📕 Creating a scalable growth process; A new SaaS metric for your tool kit; Building a sellable company...
What’s up, everyone, and congrats on making it to Friday! This week we’ve got some new metrics to add to your arsenal and a few interesting marketing tactics for you mull over the weekend. As always, if you have some great content of your own, shoot it our way. You might just find yourself in the Playbook.
Have a great Labor Day Weekend!
💯 Eleanor Roosevelt famously said it's best to learn from someone else's mistakes rather than your own, but there aren't always people willing to volunteer their missteps. David Skok kindly offers up his with the Zero to 100 Videos series, which covers the most frequent startup mistakes he faced as both a SaaS investor and entrepreneur. You can skip around the different video sections depending on your current focus, but we’d say that Part 2 (Repeatable, Scaleable, Growth Process) is a must-watch no matter what stage you are at.
🌮 App Sumo’s Noah Kagan recently sat down with Neville Medhora to chat about how SaaS marketers can make their copywriting more compelling. They suggest not just thinking of content as words on a page, but to loop images in as well because both are ultimately there to engage your audience. Playing with image placement in your content can work surprisingly well – when Noah added a taco image to his email pop up, it increased its conversions by 40%. They also touch on the length debate, and whether writers should focus on long or short copy. Loved their response, which was to quote legendary copywriter Joseph Sugarman in saying that “it’s ok to write long copy, just don’t write long-winded copy.”
📒 This week we want to shed some light on helpful metrics you might not be measuring, and Rippling’s month zero cash on payback (or ZCP) is a great one to add to your tool kit. It’s a cash accounting metric (not accrual) that tells you how long it will take to recoup sales expenditures (e.g., salaries and sales commissions) and see cash in your bank account, which is key for knowing if you are ready to expand your sales team. For example, if you measure your ZPC and realize that every $1 spent on sales would end back up in your bank account by the end of the month, you could add more reps without burning any cash.

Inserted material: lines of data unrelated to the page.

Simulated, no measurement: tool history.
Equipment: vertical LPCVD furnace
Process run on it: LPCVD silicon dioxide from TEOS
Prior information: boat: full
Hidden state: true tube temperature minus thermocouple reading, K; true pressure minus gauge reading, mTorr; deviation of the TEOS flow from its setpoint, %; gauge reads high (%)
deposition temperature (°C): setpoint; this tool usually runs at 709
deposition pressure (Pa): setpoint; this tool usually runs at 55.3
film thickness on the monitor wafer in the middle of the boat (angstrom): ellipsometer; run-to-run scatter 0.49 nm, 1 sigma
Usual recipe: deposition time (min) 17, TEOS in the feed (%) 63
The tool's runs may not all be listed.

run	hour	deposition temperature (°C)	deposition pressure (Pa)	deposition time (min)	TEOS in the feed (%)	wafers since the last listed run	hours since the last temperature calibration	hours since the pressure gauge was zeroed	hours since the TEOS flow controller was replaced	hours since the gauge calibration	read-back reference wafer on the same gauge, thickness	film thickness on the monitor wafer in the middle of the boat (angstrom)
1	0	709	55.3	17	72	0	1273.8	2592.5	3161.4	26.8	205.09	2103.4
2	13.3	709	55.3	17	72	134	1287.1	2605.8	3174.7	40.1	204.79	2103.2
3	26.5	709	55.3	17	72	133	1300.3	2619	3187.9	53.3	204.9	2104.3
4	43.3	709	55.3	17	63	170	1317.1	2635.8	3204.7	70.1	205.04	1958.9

⚙️ To most people, a conversion means when a website visitor decides to make your day and finally become a paying customer. But that’s just one type of conversion – there are tons of smaller actions which visitors can take towards your primary goal, called micro-conversions. These are split into two main categories: process milestones and secondary actions, the former being a key point in the overall conversion process, and the latter being used to measure engagement. Most micro conversions are obvious (email signups, video views, and Ebook downloads, for example), but one you might not measure closely enough is blog comments. Anyone willing to engage with your brand at that level likely has strong intent and worth tracking closely.
🚧John Warrillow’s Built to Sell dives into one of the SaaS founders' biggest mistakes – building a business that relies too heavily on them. Sure, having a hand in all aspects of a startup makes things easier for founders in the short-term, but when it comes time to sell, buyers will be wary of that strong reliance (even if you’re profitable). You should build a company to be sold even if you have no intention of cashing out because you will end up with a more valuable business that gives you flexibility. Here are a few of our favorite tidbits offered in the book:
No one client should account for more than 15% of your revenue. Customer diversity will make your business a much less risky investment.
Don’t generalize, specialize. It’s easier to own a niche than to conquer the entire world, even if that’s your aspiration.
Hire sales reps who are good at selling products, not services. They are better at making your existing product work for a customer, rather than customizing it for the user.